In column D, I have three months of future relative returns compared to SPY( FutureRel%Chg_D(65, GetSeries("SPY"))).
What if I
Filtered out the 5,000 best performers from a total of over 100,000 lines in column D.
Then, I add a new row nr. 1, that sums the number of normalized values that are 1 for each factor (feature). (I may have misunderstood this, but 1 is the highest score each factor can achieve.)
Then, I create a ranking system based on, for example, the 40 nodes that have the highest number of 1s among the 5,000 best performers.
Wouldn't that provide a very good indication of which of my 300 features (nodes) perform best in relation to future three-month returns?
The idea here is that the features with the largest amount of 1 in the 5000 best performers give a indication of what characteristics that would be a part of the winning stocks.

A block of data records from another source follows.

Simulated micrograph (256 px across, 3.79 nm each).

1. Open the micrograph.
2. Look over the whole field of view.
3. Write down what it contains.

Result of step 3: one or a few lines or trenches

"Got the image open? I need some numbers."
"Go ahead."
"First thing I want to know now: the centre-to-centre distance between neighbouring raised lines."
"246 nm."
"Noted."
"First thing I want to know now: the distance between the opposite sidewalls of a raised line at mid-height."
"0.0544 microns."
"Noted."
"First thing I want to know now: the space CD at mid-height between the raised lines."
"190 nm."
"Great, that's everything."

But would a large enough sample base—even more than 5000 help to model away from fitting the strategy to the "winning lottery tickets"?
One question, when you normalize numbers, am I correct in understanding that 1 is the highest. So if the stock factor (node) is a measure of high insider buying, the largest amount insider buying in the sample set will get a normalized value of 1?
As I recall, the machine learning model trained on the 1/5th of the stocks with the highest future returns in the paper I'm talking about got OK returns, but they were extremely volatile, and the return-to-risk ratio was not even as good as the model trained on the 1/5th of the stocks with the second highest future returns.